“These descriptions you can insert in their proper places when you transcribe. Thus, also, you should collect accounts of the different tribes and dynasties which you have occasion to mention. In this manner the information which is only to be got at piecemeal, and oftentimes incidentally, when you are looking for something else, is brought together with least trouble, and almost imperceptibly.
“All relative matter not absolutely essential to the subject should go in the form of supplementary notes, and these you may make as amusing as you please, the more so, and the more curious, the better. Much trouble is saved by writing them on separate bits of paper, each the half of a quarter of a foolscap sheet—numbering them, and making an index of them; in this manner they are ready for use when they are wanted.
“It was some time before I fell unto this system of book-keeping, and I believe no better can be desired. A Welsh triad might comprehend all the rules of style. Say what you have to say as perspicuously as possible, as briefly as possible, and as rememberably as possible, and take no other thought about it. Omit none of those little circumstances which give life to narration, and bring old manners, old feelings, and old times before your eyes.”
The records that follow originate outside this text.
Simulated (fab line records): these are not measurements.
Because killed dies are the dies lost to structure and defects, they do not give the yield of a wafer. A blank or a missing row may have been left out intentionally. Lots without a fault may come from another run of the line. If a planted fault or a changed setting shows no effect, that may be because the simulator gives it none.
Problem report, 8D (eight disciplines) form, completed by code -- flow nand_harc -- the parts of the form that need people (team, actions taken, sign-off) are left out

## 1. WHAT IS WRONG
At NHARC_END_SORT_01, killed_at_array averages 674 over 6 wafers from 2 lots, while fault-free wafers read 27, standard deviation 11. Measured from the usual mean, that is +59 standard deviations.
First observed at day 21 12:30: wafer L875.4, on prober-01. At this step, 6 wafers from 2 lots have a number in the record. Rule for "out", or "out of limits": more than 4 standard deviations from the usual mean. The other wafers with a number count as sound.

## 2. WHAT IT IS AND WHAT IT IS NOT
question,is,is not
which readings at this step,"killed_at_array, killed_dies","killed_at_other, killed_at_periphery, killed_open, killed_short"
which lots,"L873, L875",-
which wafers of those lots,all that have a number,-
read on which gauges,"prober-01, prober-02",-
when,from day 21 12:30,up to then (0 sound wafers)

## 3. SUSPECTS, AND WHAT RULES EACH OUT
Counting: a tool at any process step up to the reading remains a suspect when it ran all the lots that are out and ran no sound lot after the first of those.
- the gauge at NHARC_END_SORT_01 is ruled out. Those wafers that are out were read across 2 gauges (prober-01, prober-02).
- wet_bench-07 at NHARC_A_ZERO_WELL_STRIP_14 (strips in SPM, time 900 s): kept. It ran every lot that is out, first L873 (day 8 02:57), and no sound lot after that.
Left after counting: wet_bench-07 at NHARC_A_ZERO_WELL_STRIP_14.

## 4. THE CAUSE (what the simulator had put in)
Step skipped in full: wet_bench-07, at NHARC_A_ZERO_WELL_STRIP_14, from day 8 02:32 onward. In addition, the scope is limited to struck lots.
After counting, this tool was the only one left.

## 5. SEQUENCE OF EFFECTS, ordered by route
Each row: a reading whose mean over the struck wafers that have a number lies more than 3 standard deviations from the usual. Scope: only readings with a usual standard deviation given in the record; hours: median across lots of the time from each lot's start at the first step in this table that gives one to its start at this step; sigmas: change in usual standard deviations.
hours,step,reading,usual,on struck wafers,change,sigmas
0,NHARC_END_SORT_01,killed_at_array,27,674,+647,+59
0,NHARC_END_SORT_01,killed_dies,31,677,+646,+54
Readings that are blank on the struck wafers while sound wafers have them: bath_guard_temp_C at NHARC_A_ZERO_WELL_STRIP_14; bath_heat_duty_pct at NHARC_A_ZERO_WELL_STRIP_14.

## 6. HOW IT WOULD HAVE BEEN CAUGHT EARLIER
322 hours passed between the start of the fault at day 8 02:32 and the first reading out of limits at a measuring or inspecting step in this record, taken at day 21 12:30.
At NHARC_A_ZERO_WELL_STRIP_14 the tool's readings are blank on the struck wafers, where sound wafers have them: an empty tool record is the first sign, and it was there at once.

Winter was Southey’s harvest season. Then for weeks no visitor knocked at Greta Hall, except perhaps Mr. Wordsworth, who had plodded all the way from Rydal on his indefatigable legs. But in summer interruptions were frequent, and Southey, who had time for everything, had time to spare not only for friends but for strangers. The swarm of lakers was, indeed, not what it is now-a-days, but to a studious man it was, perhaps, not less formidable. By Gray’s time the secret of the lakes had been found out; and if the visitors were fewer, they were less swift upon the wing, and their rank or fame often entitled them to particular attention. Coroneted coaches rolled into Keswick, luggage-laden; the American arrived sometimes to make sure that Derwentwater would not be missed out of Lake Michigan, sometimes to see King George’s laureate; and cultured Americans were particularly welcome to Southey. Long-vacation reading-parties from Oxford and Cambridge—known among the good Cumberland folk as the “cathedrals”—made Keswick a resort. Well for them if, provided with an introduction, they were invited to dine at Greta Hall, were permitted to gaze on the choice old Spaniards, and to converse with the laureate’s stately Edith and her learned cousin. Woe to them if, after the entanglements of a Greek chorus or descriptions of the temperate man and the magnanimous man, they sought to restore their tone by a cat-worrying expedition among the cottages of Keswick. Southey’s cheek glowed, his eye darkened and flashed, if he chanced to witness cruelty; some of the Cambridge “cathedrals” who received a letter concerning cats in July, 1834, may still bear the mark of its leaded thong in their moral fibre, and be the better for possessing Southey’s sign-manual.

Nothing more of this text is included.